At The Western Place:

"'You want a husband, don't you?...Do you want him to see you with your eyes and nose swollen when that so-called wife wears lipstick and nail polish like a movie-star?'" (151) Consider Gilbert and Gubar's theory on self loathing or are ideals of feminism a universal social construct or perhaps...because she is now American, does the culture put an even greater mark on her feminism?

"'She has had food. She has had servants. Her daughter went to college. There wasn't anything she thought of that she couldn't buy. I have been a good husband." (153) This is a basic feminist question concerning Moon Orchid's husband, is he really being a good husband by sending her money and providing for her? Is that not what social constructs suggest a man do?

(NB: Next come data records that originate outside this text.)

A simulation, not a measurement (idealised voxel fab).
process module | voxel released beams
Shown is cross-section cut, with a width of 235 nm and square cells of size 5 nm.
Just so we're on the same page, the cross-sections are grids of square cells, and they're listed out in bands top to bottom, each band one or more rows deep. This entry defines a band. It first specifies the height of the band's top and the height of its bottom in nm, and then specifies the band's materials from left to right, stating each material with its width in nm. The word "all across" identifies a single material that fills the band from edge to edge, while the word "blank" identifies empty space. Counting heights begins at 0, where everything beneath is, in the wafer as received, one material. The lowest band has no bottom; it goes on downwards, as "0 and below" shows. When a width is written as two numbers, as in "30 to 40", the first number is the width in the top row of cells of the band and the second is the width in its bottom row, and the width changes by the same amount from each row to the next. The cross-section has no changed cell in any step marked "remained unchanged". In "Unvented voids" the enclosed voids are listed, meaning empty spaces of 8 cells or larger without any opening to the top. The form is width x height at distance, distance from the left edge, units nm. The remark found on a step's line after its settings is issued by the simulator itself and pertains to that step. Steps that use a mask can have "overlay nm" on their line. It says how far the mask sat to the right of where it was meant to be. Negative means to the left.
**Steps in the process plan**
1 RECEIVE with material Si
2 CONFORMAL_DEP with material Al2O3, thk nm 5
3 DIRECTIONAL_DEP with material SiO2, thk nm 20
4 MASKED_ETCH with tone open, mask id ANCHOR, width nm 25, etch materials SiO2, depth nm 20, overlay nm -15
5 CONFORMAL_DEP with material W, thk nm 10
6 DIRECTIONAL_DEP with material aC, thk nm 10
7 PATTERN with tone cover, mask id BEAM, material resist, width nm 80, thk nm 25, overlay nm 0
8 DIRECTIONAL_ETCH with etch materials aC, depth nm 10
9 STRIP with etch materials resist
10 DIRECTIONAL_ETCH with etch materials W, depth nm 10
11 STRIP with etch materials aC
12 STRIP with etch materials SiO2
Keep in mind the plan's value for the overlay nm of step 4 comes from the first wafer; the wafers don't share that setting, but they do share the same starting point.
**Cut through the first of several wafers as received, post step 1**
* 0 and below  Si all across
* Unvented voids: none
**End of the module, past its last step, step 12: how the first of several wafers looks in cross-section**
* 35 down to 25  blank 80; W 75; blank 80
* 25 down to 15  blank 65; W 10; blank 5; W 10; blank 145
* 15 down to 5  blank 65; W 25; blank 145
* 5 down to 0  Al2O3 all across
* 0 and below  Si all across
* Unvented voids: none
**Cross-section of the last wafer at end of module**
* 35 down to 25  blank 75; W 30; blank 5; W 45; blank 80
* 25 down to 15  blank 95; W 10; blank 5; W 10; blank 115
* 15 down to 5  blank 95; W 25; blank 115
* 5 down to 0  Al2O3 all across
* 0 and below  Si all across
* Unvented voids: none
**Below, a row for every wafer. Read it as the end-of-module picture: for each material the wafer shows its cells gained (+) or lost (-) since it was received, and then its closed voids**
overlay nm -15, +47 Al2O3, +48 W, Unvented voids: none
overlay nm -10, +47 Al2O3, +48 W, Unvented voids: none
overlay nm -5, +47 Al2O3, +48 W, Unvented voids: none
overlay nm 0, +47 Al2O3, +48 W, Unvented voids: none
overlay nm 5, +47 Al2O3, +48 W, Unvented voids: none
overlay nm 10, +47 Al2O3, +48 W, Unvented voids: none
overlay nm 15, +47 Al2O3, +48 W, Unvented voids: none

"But each day Moon Orchid slipped further away. She said that the Mexicans had traced her to this house. That was the day she shut the drapes and blinds and locked the doors. She sidled along the walls to peep outside." (157) In the second chapter of Mad Woman in the Attic, Gilbert and Gubar suggest that the patriarchy drives a woman to keep to herself and she builds an agoraphobia. Is this agoraphobia due to the fact that she has been rejected from her domestic place or is it because she has lost her identity living in America?

Not all questions made it to our single round game of Jeopardy, but they were highly considered. Some were also reformatted for the sake of space-saving for our digital Jeopardy template.